Is a sweet deal in the works for YSU prez?

By Bertram de Souza

Having failed to get the State Teachers Retirement System of Ohio to agree to a plan that would have boosted his pension, Dr. David Sweet, president of Youngstown State University, has come up with an alternate proposal that is bound to generate heated public debate.

According to the chatter on and off campus, Sweet, whose contract expires June 30, 2010, wants YSU to buy his house in Liberty Township for $310,000. He and his wife, Pat, purchased it in 2000, when he began his presidency, for $210,000. The additional $100,000 Sweet is seeking would cover the cost of improvements made to the house.

What’s going on here? Simple: The president is coming to the end of his tenure and appears to have concluded that the board of trustees will soon begin the search for his successor. Thus, his focus on his pension.

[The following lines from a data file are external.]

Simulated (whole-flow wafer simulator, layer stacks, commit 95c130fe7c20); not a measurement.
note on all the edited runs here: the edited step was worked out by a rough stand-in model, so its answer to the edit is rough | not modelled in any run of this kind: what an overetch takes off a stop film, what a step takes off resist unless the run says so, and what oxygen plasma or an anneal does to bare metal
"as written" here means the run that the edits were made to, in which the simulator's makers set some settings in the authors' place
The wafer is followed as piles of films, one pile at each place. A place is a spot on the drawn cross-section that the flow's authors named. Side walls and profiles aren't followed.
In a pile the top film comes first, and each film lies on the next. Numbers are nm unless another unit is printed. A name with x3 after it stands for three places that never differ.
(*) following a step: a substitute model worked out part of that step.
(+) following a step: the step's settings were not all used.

When he was hired, his contract called for a base salary, along with other compensation, including housing and car allowances. The university also paid for such things as a country club membership and mileage. The contract was renewed in 2004 prior to its expiration, resulting in Sweet being able to serve to the end of June next year.

This year, his salary is $239,358; he receives a housing allowance of $60,180 and a car allowance of $9,078, for a total of $308,616.

Salary roll-in

When the contract was renewed, one of the provisions called for the house and car allowances to be phased out, and the total amount rolled into his salary. That would have increased Sweet’s income, and because of the way public pensions are figured, would have boosted his pension. The STRS calculates retirement benefits using years in the system and the employee’s final average salary of the highest three years.

But when the teachers retirement system was informed in 2005 that the housing and car allowances were being phased out and that money was being rolled into the president’s base salary, the response from the agency was not what Sweet or the board of trustees had anticipated.

The STRS remains firm in its contention that the section of state law defining compensation for pension purposes does not permit housing and car allowances to be included.

And so the chatter about Sweet’s wanting the university to buy his house. There also is talk of other options being explored to make up for the loss in the pension amount, such as a relocation allowance for when Sweet and his wife leave the Valley.

As the discussion about the president’s contract and pension picks up steam — the board of trustees will have to make the final determination — one of the questions that must be answered is this: Why should a public institution supported with taxpayer dollars be required to supplement the pension of a public employee?

In 2004, when Sweet’s contract was renegotiated, both he and the board of trustees acted in good faith believing that the housing and car allowances could be rolled into his base salary. The rejection by the STRS is nobody’s fault. The president is still receiving the allowances.

The current board of trustees — most of the members weren’t involved in the contract renewal — must decide whether Sweet’s demands are reasonable, given the worsening national, state and local economies.

The trustees must also address the issue of the time remaining in the contract. The agreement was not signed under duress, which means Sweet had every intention of serving until the end of June 2010.

Is there any reason why he cannot fulfill the requirements? And, if he does leave early, would that put pressure on the trustees to quickly find a replacement?

Financial challenges

This isn’t just about one man. It’s about an institution of higher learning that is facing major financial challenges, and growing discontent among the taxpayers who resent the fact that public pensions are guaranteed.

Indeed, YSU’s president himself is bracing for tough times. In an e-mail letter last week to the campus community, he issued this warning:

“We will not be able to either meet our obligations or fund new initiatives within a projected FY2010 budget of $152.8 million without significant reductions in expenses ...”

Talk about bad timing — for Sweet’s push to boost his pension.